THE WORLD OF CHARLES ADDAMS

by Charles Addams

Knopf

0-679-74813-X

305pp/$35.00/1991

The World of Charles Addams
Cover by Charles Addams

Reviewed by Steven H Silver


Cartoonist Charles Addams may be best known for the television and film adaptations of his macabre characters and grotesque sense of humor, "The Addams Family," however this collection demonstrates that there is more to Addams's work than the misadventures of Gomez, Morticia and their children and other relations.  Covering a span from Addams's first appearance on February 6, 1932 until an illustration which appeared two years after his death, The World of Charles Addams is a collection of 300 illustrations summarizes the works of Charles Addams.

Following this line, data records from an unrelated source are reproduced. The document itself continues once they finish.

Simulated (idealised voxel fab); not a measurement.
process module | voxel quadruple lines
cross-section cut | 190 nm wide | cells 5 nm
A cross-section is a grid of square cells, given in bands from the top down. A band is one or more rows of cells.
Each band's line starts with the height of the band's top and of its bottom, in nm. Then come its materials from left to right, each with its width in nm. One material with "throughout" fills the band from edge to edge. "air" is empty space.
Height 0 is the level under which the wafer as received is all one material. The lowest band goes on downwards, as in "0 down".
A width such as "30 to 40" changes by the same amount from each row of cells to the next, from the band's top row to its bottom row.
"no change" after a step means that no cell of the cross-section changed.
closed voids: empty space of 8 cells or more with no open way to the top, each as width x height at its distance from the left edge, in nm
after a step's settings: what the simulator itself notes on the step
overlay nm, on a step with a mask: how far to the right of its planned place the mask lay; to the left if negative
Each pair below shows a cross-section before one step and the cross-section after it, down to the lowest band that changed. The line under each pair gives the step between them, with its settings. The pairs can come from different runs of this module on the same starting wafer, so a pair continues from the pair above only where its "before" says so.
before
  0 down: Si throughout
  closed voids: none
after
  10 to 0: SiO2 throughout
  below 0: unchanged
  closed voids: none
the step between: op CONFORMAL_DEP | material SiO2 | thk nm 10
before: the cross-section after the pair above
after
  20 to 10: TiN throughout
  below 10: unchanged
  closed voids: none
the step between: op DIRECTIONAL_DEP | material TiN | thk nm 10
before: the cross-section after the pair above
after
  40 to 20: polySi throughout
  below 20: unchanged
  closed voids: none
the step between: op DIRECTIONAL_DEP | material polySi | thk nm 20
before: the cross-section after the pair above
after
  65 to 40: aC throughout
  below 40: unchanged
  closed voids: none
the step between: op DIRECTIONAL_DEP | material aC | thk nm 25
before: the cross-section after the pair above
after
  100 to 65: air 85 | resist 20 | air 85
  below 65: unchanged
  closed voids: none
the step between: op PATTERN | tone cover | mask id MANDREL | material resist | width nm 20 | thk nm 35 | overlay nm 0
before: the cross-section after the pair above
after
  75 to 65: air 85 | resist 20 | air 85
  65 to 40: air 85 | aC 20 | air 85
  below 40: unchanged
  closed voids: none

The earliest included cartoon which has characters identifiable as the traditional members of the Addams "family" appears from 1938, with Morticia.  Even before this, Addams's sense of humor is clearly evident with women married to monkey-men and ministers in witch-doctor masks.  As the collection progresses, the characters become more frequent and more refined until the final Morticia cartoon included, from 1988, the year of Addams's own death. 

Although Addams's first cartoon, a quirky hockey joke, gave an indication of his humor, it could not have prepared people for the morbid humor which would inundate nearly all of Addams's work, whether focusing on his family or on other characters and situations.  Even the color illustrations which appeared as covers for The New Yorker magazine, demonstrate his humor.

Rather than use the sparse lines of so many cartoonists, Addams filled his cartoons with a close attention to detail, bringing in several smaller chuckles in addition to the main point of the cartoon.  In doing this, he took full advantage of his medium in a way similar, perhaps, to the filmmakers Jim Abrahams, David Zucker and Jerry Zucker.  This means that the reader is encouraged to spend time looking at the illustrations to see the details Addams chose to include instead of simply glance at the cartoon and move on to the next one.

The World of Charles Addams opens with an all-too-brief introduction by Wilfred Sheed.  Sheed's introduction gives a background on Addams as an individual, while giving the reader the sense that the scariest thing about Addams was how normal he was and that such mockeries of sanity could come from a normal person.  The editors of the collection then chose to let Addams's, or at least their selection of Addams's work, speak for itself.  It does, eloquently, but the reader still feels the desire to know more about the situations which surrounded the creation of each Addams work and recurring character and the way Addams viewed those characters.

The book is a delightfully spooky (and kooky) introduction to Addams's artwork, much of which may have been forgotten or unknown to modern readers who do only know him from the representations of his art by John Astin and Carolyn Jones (or even the later depictions by Raul Julia and Angelica Huston).  Even without additional commentary, Addams's work speaks for itself, which is what made it so successful in the first place.